At the half-day workshop featuring lectures by Walter Falcon, an agricultural economist at Stanford, participants learned how every individual’s access to an adequate supply of high-quality food—that is, the individual’s food security is affected by very complex processes of production, distribution, and consumption. And how, despite decades of progress in agricultural technology, economic development, and poverty relief, food security continues to elude hundreds of millions of people around the world. 

Some topics covered and highlights from Dr. Falcon’s lectures include:

  • Two world problems: the need to double food output this century without destroying the environment; and providing economic access to the billion plus people who are food insecure, not because there is a general lack of food, but because they are poor.
  • Supply and demand issues: the importance of the green revolution’s significant impact on the supply of grains.
  • The GMO debate: there are legitimate controversies and important arguments along with irrational extremes, and there is an important discussion to be had in the middle.
  • The importance of development strategies in poor countries to reach the poorest half.
  • Imports and exports: an international orientation on the part of a nation-state is generally good; often the worst thing is to close an economy, particularly in a badly governed nation.
  • Redistributive land reform: it is not done usually in an evolutionary way, but usually revolutionary and the results are varied.
  • The second half of his Dr. Falcon’s presentation was an in depth analysis of Indonesia, the world’s 4th most populous country, and the focus of his work for 30 years. Some of the insights from his experience include:
  • Good advice often starts with the word “Don’t.” It’s easy to write a catalogue of the things that would be nice. In a good year you can do two or three things. Policy advice turns out to be finding a sequence of good things that should be done to improve various aspects of food systems.
  • There are good folks in bad governments and there are bad folks in good governments. You can sometimes do good things even within corrupt governments.
  • Most of what food policy is about is adjudicating the tension between producers, who want high prices, and consumers, who want low prices. It involves improving storage and roads and keeping consumer prices down while still benefiting producers.

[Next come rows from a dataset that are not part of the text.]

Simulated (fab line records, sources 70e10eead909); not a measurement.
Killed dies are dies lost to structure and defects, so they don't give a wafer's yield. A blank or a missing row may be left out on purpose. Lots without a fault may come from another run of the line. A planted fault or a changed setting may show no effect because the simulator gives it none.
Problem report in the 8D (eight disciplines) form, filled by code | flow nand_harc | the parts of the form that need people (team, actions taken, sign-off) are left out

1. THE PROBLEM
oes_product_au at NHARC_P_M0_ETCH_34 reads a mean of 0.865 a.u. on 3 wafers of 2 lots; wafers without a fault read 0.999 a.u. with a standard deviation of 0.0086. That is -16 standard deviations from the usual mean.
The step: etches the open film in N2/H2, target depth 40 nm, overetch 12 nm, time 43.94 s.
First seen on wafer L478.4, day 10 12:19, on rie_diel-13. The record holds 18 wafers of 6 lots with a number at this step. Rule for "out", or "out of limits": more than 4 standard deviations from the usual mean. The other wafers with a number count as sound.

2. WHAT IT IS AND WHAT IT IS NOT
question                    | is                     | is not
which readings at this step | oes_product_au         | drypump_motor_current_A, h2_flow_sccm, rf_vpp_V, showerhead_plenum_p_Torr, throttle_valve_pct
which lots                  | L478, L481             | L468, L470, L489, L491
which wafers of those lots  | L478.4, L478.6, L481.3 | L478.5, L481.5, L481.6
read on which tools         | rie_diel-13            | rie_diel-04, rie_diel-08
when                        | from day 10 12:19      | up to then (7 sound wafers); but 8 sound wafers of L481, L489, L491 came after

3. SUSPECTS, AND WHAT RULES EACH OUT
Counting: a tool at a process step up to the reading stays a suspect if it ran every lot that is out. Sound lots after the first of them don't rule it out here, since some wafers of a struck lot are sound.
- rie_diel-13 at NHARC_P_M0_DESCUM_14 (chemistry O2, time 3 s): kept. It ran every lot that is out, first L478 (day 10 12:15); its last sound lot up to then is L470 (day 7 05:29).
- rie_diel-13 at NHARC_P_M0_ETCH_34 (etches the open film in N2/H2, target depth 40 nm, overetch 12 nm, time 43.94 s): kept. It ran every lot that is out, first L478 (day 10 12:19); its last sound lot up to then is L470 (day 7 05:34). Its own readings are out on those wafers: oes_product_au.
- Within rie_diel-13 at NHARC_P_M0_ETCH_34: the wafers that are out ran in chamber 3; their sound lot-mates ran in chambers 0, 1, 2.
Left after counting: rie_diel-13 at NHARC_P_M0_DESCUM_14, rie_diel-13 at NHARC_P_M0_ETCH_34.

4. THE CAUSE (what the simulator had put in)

The final part of the workshop, led by SPICE Curriculum Writer Jonas Edman, discussed how instructors can incorporate more international content into their curriculum. All attendees were given online access to a copy of the curriculum unit developed by SPICE, Feeding the Poorest Billion: Food Security in the 21st Century, and a copy of the book, The Evolving Sphere of Food Security, edited by Rosamond Naylor. 

Through group activities, participants then collaboratively explored pedagogical practices for incorporating the material into their particular courses. Some of the ideas shared included:

  • A creative fictional short story writing assignment demonstrating the connection between agriculture and health
  • “Make a Meal” food security card game incorporating math and nutrition
  • Having students share about the cities and countries they come from followed by a multicultural potluck for community building in the classroom
  • Having students survey their families

As the workshop concluded, an English instructor with 40 years’ experience expressed her concern about students’ lack of global awareness, even basic geography, and Edman answered that this is the reason we have Title VI funding.

The next EPIC workshop for community college instructors, to be held on Friday, May 8, will be focused on Global Health. More information on this and other Global Studies community engagement activities is available at https://sgs.stanford.edu/programs-centers/community-engagement.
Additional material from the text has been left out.